How I made new friends as an adult in a new city

Make the friends you wish you had


You moved to a new city and have no friends.

Everyone around you seems like they’ve had the same friend group for years. How are you supposed to break in and make new friends? You’re even starting to resent the place itself.

“People just ain’t friendly here.”

“I don’t think this place is for me.”

“I want to go home.”

When I moved to Bogotá, Colombia, I felt similar.

I made excuse after excuse for why I was lonely.

I had videos to edit.

My Spanish wasn’t perfect.

Plus, I wanted to avoid the, “I have no friends. You want to be my friend?” conversations.

My daily routine was 6 espresso shots while I edited videos for 14 hours and secretly jerked off in the shower on the 15th hour to feel something.

Houston, we have a problem.

Among the myriad of challenges, I couldn’t continue living in isolation if I wanted to enjoy this dream life of travel with my bag and a camera.

Since Colombia, the biggest move I made was to Denver.

When I moved here, I went from feeling depressed and alone on my grandparents’ couch to being part of a tribe within three months.

In this letter, I’m going to break down how I learned to make friends in new cities and add insight I’ve acquired after facilitating hundreds of connections through Dynamic Dinner.

I guarantee you can find your tribe in less than 3 months.

You just need to shift your perspective.

If you move again, you’re just prolonging the real issues.

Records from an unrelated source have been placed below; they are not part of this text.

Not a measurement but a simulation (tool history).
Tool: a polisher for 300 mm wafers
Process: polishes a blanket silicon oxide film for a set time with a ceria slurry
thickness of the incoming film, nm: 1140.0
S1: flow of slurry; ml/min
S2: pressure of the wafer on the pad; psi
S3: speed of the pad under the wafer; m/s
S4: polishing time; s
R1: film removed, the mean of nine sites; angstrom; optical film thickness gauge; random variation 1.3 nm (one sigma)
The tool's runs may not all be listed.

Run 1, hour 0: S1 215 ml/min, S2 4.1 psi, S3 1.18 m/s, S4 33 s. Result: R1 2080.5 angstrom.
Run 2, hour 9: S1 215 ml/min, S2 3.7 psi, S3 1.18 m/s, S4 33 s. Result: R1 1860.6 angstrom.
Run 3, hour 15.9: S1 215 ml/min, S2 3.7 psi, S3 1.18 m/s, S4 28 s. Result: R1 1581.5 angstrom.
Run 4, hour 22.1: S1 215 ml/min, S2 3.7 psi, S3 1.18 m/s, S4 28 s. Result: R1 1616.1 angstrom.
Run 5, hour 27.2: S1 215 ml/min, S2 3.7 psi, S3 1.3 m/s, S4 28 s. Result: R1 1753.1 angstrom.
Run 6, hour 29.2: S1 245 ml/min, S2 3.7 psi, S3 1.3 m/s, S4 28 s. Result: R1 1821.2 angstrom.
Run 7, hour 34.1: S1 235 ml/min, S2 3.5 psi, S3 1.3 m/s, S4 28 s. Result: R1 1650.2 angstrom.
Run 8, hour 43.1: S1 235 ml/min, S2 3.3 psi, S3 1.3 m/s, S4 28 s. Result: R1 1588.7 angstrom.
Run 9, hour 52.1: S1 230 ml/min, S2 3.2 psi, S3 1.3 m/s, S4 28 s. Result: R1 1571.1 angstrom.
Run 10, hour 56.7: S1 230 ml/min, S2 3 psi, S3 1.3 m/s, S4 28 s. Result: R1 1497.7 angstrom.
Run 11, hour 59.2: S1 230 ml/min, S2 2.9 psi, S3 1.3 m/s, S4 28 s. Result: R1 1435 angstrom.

You are the common denominator.

Wherever you go, there you are.

Go Inward

The first step in finding your tribe is finding yourself.

Start by asking these 3 questions until you’re red in the face:

1) Who am I?

2) What do I want?

3) How do I move towards what I want?

This section alone could be a 101 different books (and is).

Instead of giving you the encyclopedia on creating identity, here are a few simple, yet profound activities/questions to get started.

Ideal Week

Go to any blank week in your calendar next year.

Think about what your ideal ordinary week would look like.

This isn’t about your dream vacation life.

What week could you live over and over again and be happy with?

Fill in those time blocks as if you’re scheduling it.

Here’s an example of what my ideal ordinary week looks like right now.

Here’s a great video if you want to dive deeper.

Remember, this will change over time.

How do you add life to your life? (What are your healthy daily activities?)

Do you workout? Are you focused on nutrition? Do you mountain bike, dance, or walk the park?

Seeking connection through ways that you already pour into yourself creates a system of fun accountability.

It’s hard to get up and workout 4 days a week at 6am.

If you find other psychopaths who also want that, you’ve just baked in friendship with an activity that takes care of your mental and physical health.

If you’ve moved to a new city and want to make life changing connection fast, this would be my number one recommendation.

Do it tomorrow.

It creates an exponential upward spiral.

Other questions to consider

  • What sparks childlike joy in your life?
  • What skills have you invested 100+ hours into?
  • What do you want to learn? (professionally or personally)

There are many different ways of cultivating your truth and understanding who you are, but the point here is to use this data to inform the decisions you make when approaching new connections.

Pay for Alignment

Unpopular opinion:

You should pay for friends.

You invest in travel by buying gas for your car.

You invest in your health by buying organic food.

You invest in knowledge by purchasing a college degree.

Invest in your friendships by paying for events, courses, and experiences where you’ll find the friends you want.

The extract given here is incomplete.